THE women's 100-metre butterfly final may have looked a thriller, as a resurgent Libby Trickett and her close friend and Australian team-mate Jessicah Schipper raced home to win gold and bronze, respectively. But the real drama happened before the start, in the swimmers' marshalling area.
With only seconds to go, Trickett was choking back a vomiting attack. Worse, Schipper was panicking and in tears, as she struggled out of her futuristic, fastskin swimsuit - which had suffered what was later described as a "zipper malfunction" - and climb into a replacement.
"For a while in there it was just total chaos," a team official admitted later.
Pre-race nerves are nothing new for Trickett, 23, who had a similar costume malfunction the previous day. "Nerves are part of the way my body gets me ready to race. This time, though, I was nervous to the point where I was almost vomiting."
However, she quickly talked herself out of the crisis. "Just before I walked out, I thought, 'You're here, you've done the work, you have the confidence to do a good job.' " At that point, she explained with a smile and a sigh of relief, a "nice feeling of calm came over me".
Schipper, 21, who has been in the wake of Australia's latest "Madame Butterfly" for several years, was not so fortunate.
She seemed reluctant to go into detail, saying only: "I was getting into my suit as we were going into marshalling and it wouldn't zip up. I had to do a quick change into another suit.

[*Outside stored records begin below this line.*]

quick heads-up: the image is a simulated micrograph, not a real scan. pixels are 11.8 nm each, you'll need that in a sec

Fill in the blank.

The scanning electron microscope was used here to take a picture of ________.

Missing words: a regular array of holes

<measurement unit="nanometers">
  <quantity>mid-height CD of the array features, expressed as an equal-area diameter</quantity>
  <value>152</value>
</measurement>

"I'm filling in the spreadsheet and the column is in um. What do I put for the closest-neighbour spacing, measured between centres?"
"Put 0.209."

I got it on in the end, but I was probably a little bit stressed out."
It was later revealed that Trickett, swim-team officials and representatives of Speedo, makers of the LZR Racer, all helped a tearful Schipper strip and climb into a replacement. The team spokesman, Ian Hanson, confirmed that the suits are so tight that putting them on can take several minutes.
"After all the drama, that was an extraordinary swim by Jessicah," Hanson said. Inevitably, it was a subdued Schipper who faced the cameras afterwards, though she thanked Trickett for helping her settle down and insisted she was "happy with the way things had turned out".
Trickett, by contrast, was still shaking with emotion, with joy, with relief, more than an hour after the event. She had been disappointed with her gold, bronze and 9th place (semi-final) finish in Athens four years ago,
and felt that here she had realised her true potential.
"I'm in my career-best form," said Trickett, who won a bronze with the relay team on Sunday. "To come here and swim a personal best time in an Olympic final is more than I could have hoped for. And to walk away with a gold medal
well, it's blown me away. Anything I do from here is like a bonus."
She said the Water Cube aquatic centre was like a home from home, a home from Homebush Bay.
"It's a very fast course
for an Australian it feels a lot like Olympic Park in Sydney. I just love racing there," she said.
Trickett displayed a tattoo on her wrist that reads "Light of my life". It reminds her of the important things in her life, such as her husband and team-mate Luke, who was there to cheer her home.
Elsewhere on golden pond, Australia's boosted its medal tally after two days to five, when the men's 4x100m relay team won bronze behind the breast-beating, alpha-male Americans and the disappointed French.
It was an encouraging start for the team which had to wait until the last event to win a medal at the Melbourne Commonwealth Games two years ago.
Yesterday's medal was hard-won. Eamon Sullivan set an individual world record of 47.24 seconds in his lead-off leg. Team-mate Ashley Callus collapsed with exhaustion and spent about 10 minutes poolside before recovering.
There are, of course, other nations, other sports, other winners at these Games.
The American swimmer Michael Phelps kept his dream of a record eight medals at one Olympics alive by powering the relay team home, but struggled to qualify for the 200m freestyle final.
Two little-known British swimmers, Rebecca Adlington and Joanne Jackson, finished first and third in the women's 400m freestyle.
And at the shooting range, India's Abhinav Bindra won gold in the men's 10m air rifle, beating off a challenge from the local hero and Athens gold medallist Zhu Qinan.